[Survey] MLforHPC Benchmarks
ML For HPC Benchmarks
The screenshot bellow shows the materials related to HPC benchmarks. Although most of them are HPC for AI
instead of AI for HPC
.
Implications of Integration of Deep Learning and HPC for Benchmarking
HPC AI500: A Benchmark Suite for HPC AI Systems
A Modular Benchmarking Infrastructure for High-Performance and Reproducible Deep Learning
This benchmark utilize the Open Neural Network Exchange format to store DNN reproducibly. And almost all frameworks support generate this kind of files. So this benchmark could combine them together.
The essence of Deep500 is its layered and modular design that allows to independently extend and benchmark DL procedures related to simple operators, whole neural networks, training schemes, and distributed training. The principles behind this design can be reused to enable interpretable and reproducible benchmarking of extreme-scale codes in domains outside DL.
Benchmark Challenges
- customizability: the ability to seamlessly and effortlessly combine different features of different frameworks and still be able to provide fair analysis of their performance and accuracy.
- metrics: considering performance, correctness, and convergence in shared- as well as distributed-memory environments.

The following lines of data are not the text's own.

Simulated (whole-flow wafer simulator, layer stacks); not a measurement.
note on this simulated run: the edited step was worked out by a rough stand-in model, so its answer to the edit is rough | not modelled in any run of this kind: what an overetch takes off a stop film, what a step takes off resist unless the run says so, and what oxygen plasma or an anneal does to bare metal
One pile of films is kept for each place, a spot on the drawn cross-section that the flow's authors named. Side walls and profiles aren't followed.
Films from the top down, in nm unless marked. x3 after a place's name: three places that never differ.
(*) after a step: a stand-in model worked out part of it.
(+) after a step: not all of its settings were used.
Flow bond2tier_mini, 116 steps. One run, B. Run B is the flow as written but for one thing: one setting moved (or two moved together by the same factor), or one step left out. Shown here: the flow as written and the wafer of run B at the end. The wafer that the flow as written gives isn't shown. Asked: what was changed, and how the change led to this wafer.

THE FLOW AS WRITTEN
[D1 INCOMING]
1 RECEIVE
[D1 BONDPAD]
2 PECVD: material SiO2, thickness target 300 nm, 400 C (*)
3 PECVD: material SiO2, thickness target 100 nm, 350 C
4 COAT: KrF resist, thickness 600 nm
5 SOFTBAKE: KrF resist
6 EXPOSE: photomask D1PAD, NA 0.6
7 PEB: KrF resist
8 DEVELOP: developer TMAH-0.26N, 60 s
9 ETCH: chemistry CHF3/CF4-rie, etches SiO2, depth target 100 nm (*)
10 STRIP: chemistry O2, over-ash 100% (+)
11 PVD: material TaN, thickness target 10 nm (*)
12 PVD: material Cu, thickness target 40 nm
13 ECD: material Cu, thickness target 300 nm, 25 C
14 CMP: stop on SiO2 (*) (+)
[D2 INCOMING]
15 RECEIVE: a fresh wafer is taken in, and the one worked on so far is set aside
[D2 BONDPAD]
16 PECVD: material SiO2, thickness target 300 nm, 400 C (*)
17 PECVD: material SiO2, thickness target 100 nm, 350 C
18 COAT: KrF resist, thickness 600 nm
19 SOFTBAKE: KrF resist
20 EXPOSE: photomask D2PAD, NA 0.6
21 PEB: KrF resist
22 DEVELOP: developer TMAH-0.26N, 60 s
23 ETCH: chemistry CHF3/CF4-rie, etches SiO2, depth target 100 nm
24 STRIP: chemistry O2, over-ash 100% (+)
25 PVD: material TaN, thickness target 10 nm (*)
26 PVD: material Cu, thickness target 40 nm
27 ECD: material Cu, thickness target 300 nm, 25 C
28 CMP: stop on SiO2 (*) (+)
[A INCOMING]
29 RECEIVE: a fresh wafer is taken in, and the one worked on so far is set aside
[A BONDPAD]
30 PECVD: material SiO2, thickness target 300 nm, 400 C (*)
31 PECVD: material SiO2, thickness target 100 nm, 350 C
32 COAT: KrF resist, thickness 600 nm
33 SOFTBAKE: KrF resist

- some metrics can test the performance of both the whole computation and fine-grained elements, for example latency or overhead.
- others, such as accuracy or bias, assess the quality of a given algorithm, its convergence, and its generalization towards previously-unseen data.
- combine performance and accuracy (time-to-accuracy) to analyze the tradeoffs.
- propose metrics for the distributed part of DL codes: communication volume and I/O latency.
- performance and scalability: the design of distributed benchmarking of DL to ensure high performance and scalability.
- validation: A benchmarking infrastructure for DL must allow to validate results with respect to several criteria. As we discuss in § V, Deep500 offers validation of convergence, correctness, accuracy, and performance.
- reproducibility: the ability to reproduce or at least interpret results.
Design and Implementation of Deep500
The core enabler in Deep500 is the modular design that groups all the required functionalities into four levels:
- “Operators”
- “Network Processing”
- “Training”
- “Distributed Training”
Each level provides relevant abstractions, interfaces, reference implementations, validation procedures, and metrics.